Eavesdropping by Stephen Kuusisto

Eavesdropping by Stephen Kuusisto

Author:Stephen Kuusisto
Language: eng
Format: epub
Publisher: W. W. Norton & Company
Published: 2013-01-30T05:00:00+00:00


19. Blue Lagoon

It was an improbable package tour. We’d come to Iceland for no better reason than to hear Cuban music. We were three men visiting Reykjavík to hear the Buena Vista Social Club and smoke cigars.

Gary was driving our rented Ford Escort and describing what he saw. His friend Greg, a weight lifter, was riding shotgun. The man could barely move.

“Look over there,” said Gary. “There’s a pile of volcanic rocks that looks like the Michelin Man!”

“I can’t turn my head,” said Greg. “My seat belt is around my throat.”

“Are there any birds?” I asked from the backseat. I was held in position by suitcases.

“Every living creature appears to have been eaten.” Gary said. “Wait,” he added, “there are some algae on the rocks off to the right.”

I remembered that Giacomo Puccini was reputed to have eaten all the ducks in Italy. “Maybe Puccini was once in Iceland,” I said.

This was no more improbable than the appearance in Iceland of the Buena Vista Social Club—a group of veteran Havana nightclub performers who had returned to the stage after a long hiatus enforced by Fidel Castro. They’d won a Grammy. They had a movie. They were on a world tour. The average age of the group’s musicians was just over eighty.

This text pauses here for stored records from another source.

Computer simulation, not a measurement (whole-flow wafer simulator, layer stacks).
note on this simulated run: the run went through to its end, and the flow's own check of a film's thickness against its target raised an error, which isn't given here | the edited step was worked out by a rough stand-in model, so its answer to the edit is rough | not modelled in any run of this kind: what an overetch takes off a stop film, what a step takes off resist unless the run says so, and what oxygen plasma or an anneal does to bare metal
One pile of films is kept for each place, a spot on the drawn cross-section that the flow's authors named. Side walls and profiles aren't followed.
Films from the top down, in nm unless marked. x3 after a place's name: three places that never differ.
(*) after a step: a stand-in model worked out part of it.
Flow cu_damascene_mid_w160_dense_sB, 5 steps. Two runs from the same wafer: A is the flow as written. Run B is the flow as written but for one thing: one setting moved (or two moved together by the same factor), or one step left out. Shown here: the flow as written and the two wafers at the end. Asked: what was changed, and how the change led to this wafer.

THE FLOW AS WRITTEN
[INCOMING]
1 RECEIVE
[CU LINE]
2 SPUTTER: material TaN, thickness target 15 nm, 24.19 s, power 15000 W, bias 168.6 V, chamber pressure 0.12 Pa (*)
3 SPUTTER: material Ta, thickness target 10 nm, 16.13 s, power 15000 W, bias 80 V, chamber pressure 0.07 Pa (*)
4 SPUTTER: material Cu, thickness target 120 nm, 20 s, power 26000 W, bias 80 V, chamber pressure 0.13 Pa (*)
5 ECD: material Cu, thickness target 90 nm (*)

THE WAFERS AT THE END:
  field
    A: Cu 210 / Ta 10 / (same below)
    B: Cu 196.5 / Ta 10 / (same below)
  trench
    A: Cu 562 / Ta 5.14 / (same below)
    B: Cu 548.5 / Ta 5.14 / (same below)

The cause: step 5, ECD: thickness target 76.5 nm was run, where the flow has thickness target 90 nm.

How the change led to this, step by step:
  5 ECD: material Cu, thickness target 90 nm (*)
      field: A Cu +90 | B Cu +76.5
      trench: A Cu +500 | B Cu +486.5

It was April and very cold. The northern sky was brighter and bluer than we’d imagined. Though Reykjavík is a relatively small city, we managed to get lost. We drove in tight and hopeless circles down streets that were all named in honor of Snorri Sturluson, the Icelandic epic poet. It felt reassuring to be lost in a town where everything was named for a poet. Being lost on a poet’s street is different than, say, being lost on I-80.

“We’ve just turned off Snorri Street and we’re back on Snorri Street,” said Gary. “We will soon be in Greenland.”

It was Gary who had first seen the advertisement for a Cuban getaway in Iceland. He called me while I was preparing to teach a class.

“Icelandic Air has a deal,” he said. “We can hear hot Cuban music in Reykjavík. Fly round-trip from New York. Get concert tickets, air tickets, and three hotel nights, all for five hundred dollars. Hell, it’s a perfect sound-montage escape.”

“All right,” I said. I thought: Why not go to Iceland where the only sounds are from the volcanic fissures between the rocks; where the North Atlantic wind rips over the stones; where people whisper in the restaurants and there is a musical chiming of shrimp forks on the fine china.

And then there was the promise of postmodernity, all that long-suppressed Cuban dance floor music amplified in the Icelandic night. How perfect. And cheap. It was easy to say yes.

So here I was, officially sight-seeing by ear in a very cold place. After we found our hotel and checked in I switched on the radio and caught a few moments of Bach’s “Goldberg Variations” as played by Glenn Gould.

There were no sounds coming from the adjacent rooms. No scrape of furniture.